'We Dodged A Bullet': Mass. Multifamily Market Starts To Thaw After Rent Control Ruling
In the week since Massachusetts' highest court blocked a restrictive rent control policy from appearing on voters' ballots, the commercial real estate sector is already back to work.
The Supreme Judicial Court's ruling that the ballot measure was unconstitutional was a win for landlords, who had been fighting tooth and nail to shoot down the measure.
The possibility of the rent control ballot measure passing had essentially paused investment and development across the state, industry experts said. Now that the initiative has been blocked, multifamily brokers say their phones are busier and investor confidence is rising, with the caveat that the fight is on hold, not over.
"It's a positive outcome for the investment community," Berkadia Managing Director Adam Dunn said. "However, everyone's proceeding with cautious optimism, given the ruling."

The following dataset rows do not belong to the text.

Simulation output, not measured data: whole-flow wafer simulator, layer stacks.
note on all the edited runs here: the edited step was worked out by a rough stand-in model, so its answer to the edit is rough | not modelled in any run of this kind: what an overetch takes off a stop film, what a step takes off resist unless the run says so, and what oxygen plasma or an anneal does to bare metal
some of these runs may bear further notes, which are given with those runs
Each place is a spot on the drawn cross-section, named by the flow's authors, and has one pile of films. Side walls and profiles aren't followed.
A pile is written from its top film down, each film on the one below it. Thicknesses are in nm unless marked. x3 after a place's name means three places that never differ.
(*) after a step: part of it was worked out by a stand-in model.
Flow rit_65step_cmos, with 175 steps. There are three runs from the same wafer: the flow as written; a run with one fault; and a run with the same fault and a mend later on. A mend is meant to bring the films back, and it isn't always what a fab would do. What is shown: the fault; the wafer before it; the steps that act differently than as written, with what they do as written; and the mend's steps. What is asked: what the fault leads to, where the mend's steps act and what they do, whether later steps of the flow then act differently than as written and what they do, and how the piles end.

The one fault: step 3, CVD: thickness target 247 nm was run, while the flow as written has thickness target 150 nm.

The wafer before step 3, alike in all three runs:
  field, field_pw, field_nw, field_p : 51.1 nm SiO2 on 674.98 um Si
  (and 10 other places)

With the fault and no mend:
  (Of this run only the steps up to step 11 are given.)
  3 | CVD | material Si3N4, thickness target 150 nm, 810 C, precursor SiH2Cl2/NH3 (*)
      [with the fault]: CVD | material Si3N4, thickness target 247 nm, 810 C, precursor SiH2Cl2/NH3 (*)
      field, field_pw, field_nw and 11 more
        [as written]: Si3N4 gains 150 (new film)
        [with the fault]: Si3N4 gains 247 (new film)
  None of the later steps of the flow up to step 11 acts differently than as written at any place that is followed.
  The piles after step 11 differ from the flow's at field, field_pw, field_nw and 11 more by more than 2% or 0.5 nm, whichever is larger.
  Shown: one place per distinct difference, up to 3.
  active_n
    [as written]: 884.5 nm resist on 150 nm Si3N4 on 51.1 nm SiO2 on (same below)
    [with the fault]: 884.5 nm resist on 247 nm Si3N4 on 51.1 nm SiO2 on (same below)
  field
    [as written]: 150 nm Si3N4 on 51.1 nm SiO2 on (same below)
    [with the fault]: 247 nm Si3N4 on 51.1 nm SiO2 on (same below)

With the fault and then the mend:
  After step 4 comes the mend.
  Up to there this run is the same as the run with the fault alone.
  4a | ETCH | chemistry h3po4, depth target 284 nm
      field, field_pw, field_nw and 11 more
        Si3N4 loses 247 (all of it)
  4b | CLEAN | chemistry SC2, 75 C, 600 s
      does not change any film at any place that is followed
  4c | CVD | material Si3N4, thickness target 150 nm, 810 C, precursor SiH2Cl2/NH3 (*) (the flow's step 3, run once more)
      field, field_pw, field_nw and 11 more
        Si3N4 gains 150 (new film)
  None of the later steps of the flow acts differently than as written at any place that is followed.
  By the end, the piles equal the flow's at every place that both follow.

Though it's early days, Dunn said he has definitely noticed an increase in conversations around potential deals, as well as an uptick in contracts being inked and processes that would lead to more closings, including confidentiality agreements signed.
"It is picking up," Dunn said. "It's been a slow start to the summer, but I expect deal flow will pick up, and we'll see more transaction activity and deals start to close in the second half of the year."
The rent control measure would have capped rent increases across the state to 5% or the consumer price index, whichever was lower. It included exemptions for owner-occupied properties, buildings with four or fewer units and those less than 10 years old. The proposal got enough signatures last November to qualify for a statewide ballot initiative before being tossed.
That led to an immediate chilling effect in the multifamily sales market.
Before the initiative, the sector recorded $4.6B in sales in a 12-month period ending in June 2025, according to the Matthews Q2 2025 report.
Multifamily sales volume in Massachusetts dropped by 40% in Q1 2026 compared to the same quarter in 2025, according to multiple data sources that Colliers analyzed for this story. Preliminary data for the second quarter indicated "further deceleration in sales activity," Colliers Research Director Jeff Myers said in an email.
Conversely, individual multifamily sales increased 3% nationwide to $27.6B in Q1 2026, according to MSCI.
Before the ruling, many real estate professionals argued that development and investment activity under such a restrictive rent control cap would make it nearly impossible for investors to underwrite deals.
Industry leaders, including NAIOP and the Greater Boston Real Estate Board, put up hundreds of thousands of dollars to fight against the measure, arguing that it could halt the development of housing and actually make the state less affordable for renters. The group also commissioned a Tufts University Center for State Policy Analysis study, which projected that the proposal could eliminate $300B in state property values.
"People just straight up redlined Massachusetts," Boston Multifamily principal Kendin Carr said about multifamily investors' reactions to the rent control proposal. "'We're not going to invest in this state until this is resolved, or if we do, we have to get a deep discount.'"
Carr said some investors who had taken Boston completely out of their investment plans following the initiative are slowly coming back into the market.
At this stage, they still have a lot of questions. Many are concerned that rent control will come back with a vengeance.
Walker & Dunlop Director of Investment Sales Maggie McFarland said the activity she has seen so far has been mainly from short-term sellers and owners who want to act now before any further rent control plans come down the pipeline.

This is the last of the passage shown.